Like Warren Buffett says, true risk comes from ignorance, and you can eliminate most risk if you really understand the company you’re buying, and you’re buying it at a good value, you understand how to hedge, you understand how to set proper risk exits. There are lots of ways that you can manage your risk, but a way to manage risk, figuring out at least a way to manage your risk is the number one most important thing.
Monetary Metals:
What do you think the gold people are missing about Bitcoin and crypto that they could actually benefit by learning from? And what do you think vice versa, the crypto people are missing when it comes to gold?
Joe Brown:
Crypto people are missing when it comes to gold is the Lindy effect. Gold has maintained its purchasing power and grown its purchasing power for 5,000 years. Something like that will not be displaced easily. And it has survived through a transition to fiat currency around the globe, a pure fiat financial system, and survived a transition to digital fiat. Those are two massive shifts that gold has survived and thrived through, and it has still maintained and grown its purchasing power. Again, it’s got a 5,000-year track record. It will not be displaced easily. Something that gold people are not getting about, I would say Bitcoin because I don’t like crypto. I do like Bitcoin. Something that gold people are not getting about Bitcoin is that unless we have a return to the… Nuclear Holocaust wipes out all technology, nobody will ever use gold coins as money again. We’re not going to be using physical transfers of gold ownership. Paper, the technology of paper, which represented ownership of gold, replaced gold as money hundreds of years ago. That’s gone. And that’s what paper is. It’s just a technology that transfers the ownership of gold rather than the physical moving of gold.
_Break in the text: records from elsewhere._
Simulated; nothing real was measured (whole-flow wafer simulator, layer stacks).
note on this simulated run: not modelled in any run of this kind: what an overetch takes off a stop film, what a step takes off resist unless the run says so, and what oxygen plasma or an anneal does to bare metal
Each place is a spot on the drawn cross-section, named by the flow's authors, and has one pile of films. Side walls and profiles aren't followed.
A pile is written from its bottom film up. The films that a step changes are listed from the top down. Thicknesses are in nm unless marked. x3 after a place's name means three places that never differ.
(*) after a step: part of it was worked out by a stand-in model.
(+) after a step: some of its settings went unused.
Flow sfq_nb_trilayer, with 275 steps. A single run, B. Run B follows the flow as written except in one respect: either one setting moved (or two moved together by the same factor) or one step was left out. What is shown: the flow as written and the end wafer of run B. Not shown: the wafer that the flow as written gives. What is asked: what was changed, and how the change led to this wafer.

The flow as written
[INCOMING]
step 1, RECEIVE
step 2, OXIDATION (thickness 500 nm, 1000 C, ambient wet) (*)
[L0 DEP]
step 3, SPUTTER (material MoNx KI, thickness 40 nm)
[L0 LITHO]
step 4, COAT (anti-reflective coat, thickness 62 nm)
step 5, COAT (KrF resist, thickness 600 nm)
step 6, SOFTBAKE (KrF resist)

And so if gold does get used as regular everyday transaction money again, it will be the digital ownership of that gold being transferred, not the movement of physical gold from vault to vault. Which means if you’re going to be just transferring digital ownership of an asset, then fundamentally, there is a very little difference between Bitcoin and gold. And the differences mean that gold does have some advantages, Bitcoin does have some advantages, and people may choose Bitcoin. Whether you agree with it or not, money is a winner-take-all game. And if people choose Bitcoin over the long term, its value will go up a lot more than the value of gold will go up.
Monetary Metals:
Very, very cool. Joe, what is the best investment that you’ve made that’s not been a financial investment? So something you’ve invested and you’ve said, This was a great investment, but had nothing to do with finances.
Joe Brown:
Probably my wife. Choosing the right woman to marry. That was not a financial investment, but it has produced wild returns in terms of both money, financial returns, and just overall life satisfaction, marrying somebody who’s your best friend that you trust with anything that you want to hang out with that person more than you want to hang out with anybody else. That’s one. Number two is having kids early. This is a little bit of an accident, but I ended up having kids earlier than I had planned on, and definitely by far the best the best thing to ever happen. There’s nothing in life that will give you more joy and satisfaction than raising kids. That doesn’t mean that it’s not difficult because it takes effort, but anything in life worth doing takes some effort. Then I would say this does lean more towards financial, but the jobs, many people get sucked into the idea that you need to get better and better jobs for better and better income, for more and more wealth. Jobs are for learning, not for earning any. If you approach jobs with the idea that I’m here to get a return on my investment in terms of the skills that I’m acquiring, and then you start stacking those skills together, you will make a lot more money from that rather than just looking at the job itself as being there for earning.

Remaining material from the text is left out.